Monday, February 12, 2007

Sunday Leftovers (2/11/07)

Proximity to Christ does not guarantee faith in Christ.

This was the reality of the half-brothers of Jesus prior to His resurrection (though they later trusted in Him; cf. Gal. 1:19; Jude 1).

It makes you wonder, doesn't it, how they could be so close to Christ — seeing His lack of sin day after day for years, hearing His speech that was so different even as a young man (cf. Lk. 2:41-52), and then seeing His public ministry of preaching and teaching — and yet dismiss His claims and reject faith in Him.

Jesus tells them (and us) why they rejected Him (and why people continue to reject Him): because they loved the world and its enticements more than they loved Christ. The world hated Christ, wanted to kill Christ and rid itself of the ministry of Christ, but the world did not hate the brothers of Christ (Jn. 7:7). There is only one reason that the world will not hate someone — if that person is part of the world system and loves the world (Jn. 15:19). The brothers had succumbed to the attraction of temporal delights and pleasures called worldliness and rejected Christ.

We don't use that word "worldliness" too much anymore. It sounds quaint to our "modern" ears. Old-fashioned. Even legalistic. But it was destructive in the time of Christ and it is destructive today.
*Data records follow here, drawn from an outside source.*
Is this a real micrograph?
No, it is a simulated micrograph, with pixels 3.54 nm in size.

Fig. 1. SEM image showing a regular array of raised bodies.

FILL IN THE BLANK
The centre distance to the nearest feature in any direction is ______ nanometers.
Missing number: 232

What is meant by this term worldliness? David Wells offered a helpful discussion of it in a recent interview:

Worldliness is that system of values in any given culture that makes sin look normal and which makes righteousness look strange or alien. It’s what gives public affirmation, public credence, public approval to fallen human life. It’s what comes out in poll when someone says, "Well, everyone is doing it." That is worldliness. That is where you get public sign-off on what is wrong, and it exerts enormous coercive power because people feel as if they’re odd or strange if they don’t go along with a certain way of looking at life or living life or having certain things or doing certain things or being certain people. That’s worldliness.

He also adds that there is a temptation in addressing worldliness to deal with trivialities. But worldliness is about competing loyalties — you cannot love the world and be a friend of God. (You might read the last part of the last sentence again.) This is John's message as well — worldliness is comprised of fleshly lusts (don't think that just means illicit sex; it's much more than that), hedonistic (self-indulgent) and lusty desires, and arrogant pride. In short it is anything which does not and cannot originate with the Father (1 Jn. 2:15-17). It is, as Iain Murray wrote, "departing from God. It is a man-centered way of thinking."

We (like the brothers of Jesus probably did), think that the influence on us is not so terribly dangerous. (How else will pastors be able to justify watching profane television shows and movies and listening to heretical music and be able to call it "relevance" instead of impurity and unholiness?) Yet in Scripture "world" refers to that which has been warped by sin and tormented by beliefs and desires that are uncontrollable. It is hostile to God (sometimes openly, often subtly) and is that from which believers have been delivered from, not that to which we have been delivered (1 Pt. 2:9).

Two final words are helpful — one old and one recent —

The world is too much with us; late and soon
Getting and spending, we lay waste our powers;
Little we see in Nature that is ours;
We have given our hearts away, a sordid boon! [William Wordsworth]

Most of us recognize the danger of exposing ourselves to sinful content, so we tend to set arbitrary limits based on how much we think we can "handle." When a movie or TV show presents us with mild or infrequent profanity, and occasional adulterous affair, or a limited amount of gratuitous violence, we sort of weigh the danger level. We act as if we each have a "sin threshold" beyond which we dare not go. We might as well ask how much of a poison pill we can swallow before it kills us. [Josh Harris, "Christians and Media."]

Worldly desires will delude us into thinking two dangerous thoughts (as Jesus' own brothers did for a time) — our sin is inconsequential and Christ is insignificant. Beware of worldly desires. With them, you may be near in proximity to Christ, but in reality you will remain far, far away.



2 comments:

Elsie Montgomery said...

Often your 'leftovers' are a full-meal deal. Thank you for feeding me this morning!

Words of Grace said...

Glad that they are of benefit to you. Often after preaching I find that useful things ended up on the "editing room floor." This is just another means to try and build the truth into the lives of our church family and beyond.

Thanks for your repeated kind words.